I need to display the first sentence (up to the first full stop) of each article in my database, using MySQL.

Can someone please help me?

A: 

You should search for any delimiters (. ? !) with strpos() and find the position of the first occurence. After that:

$first_sentence = substr($your_sentence, 0, $first_occurance+1);

Edit: you should take into precaution when there is no delimiter, by setting a default max length to show:

$max_length = 40;
$stop = $first_occurance > $max_length ? $max_length : $first_occurance + 1;
$first_sentence = substr($your_sentence, 0, $stop);
chelmertz
Can it be done directly in the select statement in mysql?
klausbyskov
Why the downvote?@klausbyskov sure, if you want the logic to reside there. It's not a heavy calculation to do on the php-side though.
chelmertz
@chelmertz I did not downvote you.
klausbyskov
*"Why the downvote?"* Probably because the OP asked a MySQL question, and you answered with PHP.
T.J. Crowder
@TJ thx, got confused there :)
chelmertz
A: 

If you're sure all the sentences stop with a dot ('.') you can probably achieve that pretty easily with regular expressions.

http://www.regular-expressions.info/

You should google "regular expression 'your language'". I think pretty much every high level language has regular expression support.

Christopher
A: 

This is a naive approach to your problem. However, it relies on every full stop having a space immediately afterwards.

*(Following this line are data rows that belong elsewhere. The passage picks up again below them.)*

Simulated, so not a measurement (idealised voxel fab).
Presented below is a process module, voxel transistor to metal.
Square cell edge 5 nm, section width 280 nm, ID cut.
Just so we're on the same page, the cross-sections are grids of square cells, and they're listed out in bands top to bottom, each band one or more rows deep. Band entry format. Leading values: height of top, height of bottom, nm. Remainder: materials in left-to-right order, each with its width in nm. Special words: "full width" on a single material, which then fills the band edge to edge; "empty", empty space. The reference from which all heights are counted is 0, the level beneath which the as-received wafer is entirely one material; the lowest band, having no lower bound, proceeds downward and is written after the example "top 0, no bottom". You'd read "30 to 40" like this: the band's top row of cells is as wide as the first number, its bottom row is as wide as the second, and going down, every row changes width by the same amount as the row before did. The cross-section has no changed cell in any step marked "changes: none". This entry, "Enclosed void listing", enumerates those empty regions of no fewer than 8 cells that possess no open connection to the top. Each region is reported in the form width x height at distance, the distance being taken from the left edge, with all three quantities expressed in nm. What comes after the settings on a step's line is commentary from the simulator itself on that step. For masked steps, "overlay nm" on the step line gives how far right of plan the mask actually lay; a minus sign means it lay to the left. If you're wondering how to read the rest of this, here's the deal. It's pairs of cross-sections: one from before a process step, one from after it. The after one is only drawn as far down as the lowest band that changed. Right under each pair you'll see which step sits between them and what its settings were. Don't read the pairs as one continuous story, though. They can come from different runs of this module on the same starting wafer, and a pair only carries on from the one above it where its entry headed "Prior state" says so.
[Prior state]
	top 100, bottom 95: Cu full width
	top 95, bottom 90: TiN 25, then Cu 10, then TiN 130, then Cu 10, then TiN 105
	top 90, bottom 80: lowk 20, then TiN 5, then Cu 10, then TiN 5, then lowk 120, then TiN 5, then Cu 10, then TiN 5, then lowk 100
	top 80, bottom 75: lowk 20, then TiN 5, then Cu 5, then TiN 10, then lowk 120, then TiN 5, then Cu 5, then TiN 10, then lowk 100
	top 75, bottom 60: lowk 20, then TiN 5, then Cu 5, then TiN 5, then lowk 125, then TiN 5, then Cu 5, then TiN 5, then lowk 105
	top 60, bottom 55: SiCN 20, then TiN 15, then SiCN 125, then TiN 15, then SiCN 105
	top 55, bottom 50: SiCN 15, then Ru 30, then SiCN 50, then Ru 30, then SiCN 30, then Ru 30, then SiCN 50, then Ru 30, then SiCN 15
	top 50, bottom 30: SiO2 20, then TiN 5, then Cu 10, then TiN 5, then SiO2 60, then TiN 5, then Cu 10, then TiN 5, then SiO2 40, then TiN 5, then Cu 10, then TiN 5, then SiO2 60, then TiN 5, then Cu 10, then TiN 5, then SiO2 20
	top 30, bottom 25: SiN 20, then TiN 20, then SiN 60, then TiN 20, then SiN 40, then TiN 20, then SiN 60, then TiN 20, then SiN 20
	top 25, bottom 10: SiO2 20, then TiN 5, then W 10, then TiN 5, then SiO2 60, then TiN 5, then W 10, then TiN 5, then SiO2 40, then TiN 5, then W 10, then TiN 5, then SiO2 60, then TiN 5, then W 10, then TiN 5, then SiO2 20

select substr(article, 0, instr(article, '. ')) from articles_table;

If you need it to be more reliable, then you would probably need a regular expression.

ar
+4  A: 

You can use the SUBSTRING_INDEX function:

SELECT SUBSTRING_INDEX('Here is my text. Hope this works!', '.', 1);

If there's no dot in your text, it will return the whole text.

Clinton
Won't be perfect, but...
T.J. Crowder
What if there's no dot in that field?
chelmertz
Then you get the whole text.
Clinton
A: 

It seems that you want to that directly from your SQL query.

To do that, you can use SUBSTRING_INDEX

You will probably need to combine it with REPLACE to take in consideration exclamation (!) and question (?) marks.

Soufiane Hassou
Please remove duplicate answers when you realize the answer's already there. Even when it wasn't there when you started, they show up when you're done.